Most of the main points are stated above, but as a living example of some of the shortfalls of directing an album, I would add three things that I think are very important even in the face of the obstacles that will inevitably come:

  1. Always keep your lines of communication open. I have not been as good at this as I would like on my project. As prophetik says, everything is on you and people are looking to you for guidance, updates, and general status of the project, and when you stop communicating, people will draw their own conclusions. I have found this leads to remixers feeling alienated or moving on to other projects, as the assumption becomes that 'this is another dropped project by someone who doesn't care to finish it.' Even if you only tell people that life continues to suck and you'll be away for a while longer, at least folks know where you are at and where the project stands.
  2. Don't be afraid to collaborate or ask for help. You mentioned 'zero technical expertise' - that's why the OCR 'Recruitment and Collaboration' forum exists. Every project that I have seen or been part of doesn't just rely on one person's knowledge or expertise, it relies on a bunch of people - some handling more administrative tasks (such as info gathering and organization), some manage the quality of the music (giving notes on arrangement, mixing, etc.), some handle the stuff outside of OCR (such as professional mixing/mastering, cover art design, etc.) because they have the contacts for that - just as examples. Even if you don't know where to go from where you are, you can always ask for help! There's lots of us who have been involved in album developments in the past who are willing to give pointers or advice, as this thread has demonstrated.
  3. NEVER GIVE UP! - Life is hard and we all understand that things happen and sometimes when things get so deep or so far behind that we ask to ourselves 'is there any point in finishing this?' The only answer is YES, because you had a dream and other people have invested with you to see that dream come to life. It doesn't matter how bad things look or how far gone things seem to have become, there is always a reason to finish and there are always people willing to help to get you out of your cloud, help you get back on track, and help you keep things going.

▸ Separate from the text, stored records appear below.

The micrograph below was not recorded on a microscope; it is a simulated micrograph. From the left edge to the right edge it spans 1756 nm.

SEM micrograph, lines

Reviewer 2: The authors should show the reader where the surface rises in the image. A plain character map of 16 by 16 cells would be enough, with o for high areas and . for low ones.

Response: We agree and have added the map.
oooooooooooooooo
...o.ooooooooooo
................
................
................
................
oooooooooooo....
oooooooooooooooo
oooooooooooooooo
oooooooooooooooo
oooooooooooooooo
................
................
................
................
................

Projects will always progress at different rates, sometimes not as originally intended (Right @Rozovian?). Life will happen at some point and choices will have to be made; no one is going to jump up and down on you here because of what you had to do to deal with your life. What counts is what comes of all that effort - and I'm sure there are folks reading this who can attest that all the crap you go through in the album's development is totally worth it to see that album released and/or posted on OCR's main page

If you have the time, patience, and desire to start building an album; the vision, the organization and the willingness to listen to attract people to your project; and the unwavering enthusiasm and drive to see the progress made in spite of everything that life throws at you, then there's no reason you can't start to build your own album from start to finish - but regardless of how it actually goes down, remember to always keep your lines of communication open to the folks you are leading, don't be afraid to collaborate or ask for help for anything you are having trouble with, and above all else that happens ... NEVER GIVE UP!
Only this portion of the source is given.